When converting json to columns in R using jsonlite, I came across a bug where the column values were in the wrong columns. I tried replicating it -
R> dt <- data.table(id = 1:2,
json = c('{"user": "xyz2", "weightmap": "w1", "domains": "d1"}',
'{"weightmap": "w2", "user": "abcd", "domains": "d2"}'))
R> dt[,fromJSON(json),.(id)]
id user weightmap domains
1: 1 xyz2 w1 d1
2: 2 w2 abcd d2
From what I understand, jsonlite picks the keys from the first row and expects the json in all rows to be in the same order.
I also tried this with different datatypes. Eg. If weightmap
was a complex datastructure like a list or another nested json, it would fail saying the columns types are not consistent.
Is this expected behavior ? Should'nt it always read from the keys and split to cols ?
Is there a way to make jsonlite parse the json correctly ?
CodePudding user response:
I wonder if this is a "bug" in data.table
, where it is internally treating each as a list
instead of a data.frame
with names that need to be aligned. We can force it this way:
dt[, c(.SD, rbindlist(lapply(json, jsonlite::fromJSON), use.names=TRUE))][, json := NULL][]
# id user weightmap domains
# <int> <char> <char> <char>
# 1: 1 xyz2 w1 d1
# 2: 2 abcd w2 d2
If there is any complexity, what happens depends on the structure. For example, if a weightmap
is a list, then
dt <- data.table(id = 1:2,
json = c('{"user": "xyz2", "weightmap": ["w1","w2"], "domains": "d1"}',
'{"weightmap": "w2", "user": "abcd", "domains": "d2"}'))
dt[, c(.SD, rbindlist(lapply(json, jsonlite::fromJSON), use.names=TRUE))][, json := NULL][]
# Warning in as.data.table.list(jval, .named = NULL) :
# Item 1 has 2 rows but longest item has 3; recycled with remainder.
# Warning in as.data.table.list(jval, .named = NULL) :
# Item 2 has 2 rows but longest item has 3; recycled with remainder.
# id user weightmap domains
# <int> <char> <char> <char>
# 1: 1 xyz2 w1 d1
# 2: 2 xyz2 w2 d1
# 3: 1 abcd w2 d2
which achieves an "unnesting" (noisily).
CodePudding user response:
dt[,':='(jsonb=list(as.data.table(fromJSON(json)))),.(id)]

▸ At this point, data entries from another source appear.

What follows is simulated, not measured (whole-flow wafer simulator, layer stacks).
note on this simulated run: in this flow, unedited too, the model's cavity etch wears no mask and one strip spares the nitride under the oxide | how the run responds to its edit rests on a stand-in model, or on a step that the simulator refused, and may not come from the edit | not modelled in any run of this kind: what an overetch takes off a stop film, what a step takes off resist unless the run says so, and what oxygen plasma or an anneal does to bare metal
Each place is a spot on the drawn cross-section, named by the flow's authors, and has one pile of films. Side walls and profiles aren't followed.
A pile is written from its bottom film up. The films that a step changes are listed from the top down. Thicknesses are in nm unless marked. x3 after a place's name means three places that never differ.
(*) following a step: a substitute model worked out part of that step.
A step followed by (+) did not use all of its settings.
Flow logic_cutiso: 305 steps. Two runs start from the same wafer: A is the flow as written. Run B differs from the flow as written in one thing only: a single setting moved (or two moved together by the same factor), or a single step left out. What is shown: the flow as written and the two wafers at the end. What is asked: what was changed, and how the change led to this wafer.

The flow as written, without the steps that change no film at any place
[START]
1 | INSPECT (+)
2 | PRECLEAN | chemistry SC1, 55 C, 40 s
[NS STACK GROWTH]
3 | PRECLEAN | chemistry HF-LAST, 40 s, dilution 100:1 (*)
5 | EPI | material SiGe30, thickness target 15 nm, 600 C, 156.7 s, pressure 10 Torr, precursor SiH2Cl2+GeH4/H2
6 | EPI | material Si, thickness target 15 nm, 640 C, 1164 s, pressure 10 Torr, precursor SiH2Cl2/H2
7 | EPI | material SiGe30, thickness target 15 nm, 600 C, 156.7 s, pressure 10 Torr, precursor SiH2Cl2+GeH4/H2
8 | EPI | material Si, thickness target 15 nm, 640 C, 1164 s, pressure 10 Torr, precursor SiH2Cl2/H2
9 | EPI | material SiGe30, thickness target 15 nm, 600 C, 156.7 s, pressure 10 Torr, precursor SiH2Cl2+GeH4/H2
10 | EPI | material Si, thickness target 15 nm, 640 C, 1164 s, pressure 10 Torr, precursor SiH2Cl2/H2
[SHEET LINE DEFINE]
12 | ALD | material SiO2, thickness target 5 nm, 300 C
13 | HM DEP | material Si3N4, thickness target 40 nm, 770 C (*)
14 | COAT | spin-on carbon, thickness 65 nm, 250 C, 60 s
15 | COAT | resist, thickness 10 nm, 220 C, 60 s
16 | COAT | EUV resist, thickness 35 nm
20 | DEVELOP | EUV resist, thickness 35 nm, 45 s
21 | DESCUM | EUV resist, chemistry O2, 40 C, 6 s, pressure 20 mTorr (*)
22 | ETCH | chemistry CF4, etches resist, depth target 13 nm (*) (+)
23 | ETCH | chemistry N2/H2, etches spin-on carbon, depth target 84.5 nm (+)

dt[,setcolorder(jsonb[[1]], sort(names(jsonb[[1]]))),.(id)]
The issue was that data table uses an implicit rbindlist over the lists generated for the groups. rbindlist always binds as per position unless use.names
is given.
We resolved this issue by setting the colorder explicitly from the first json row so that the order of json fields are maintained.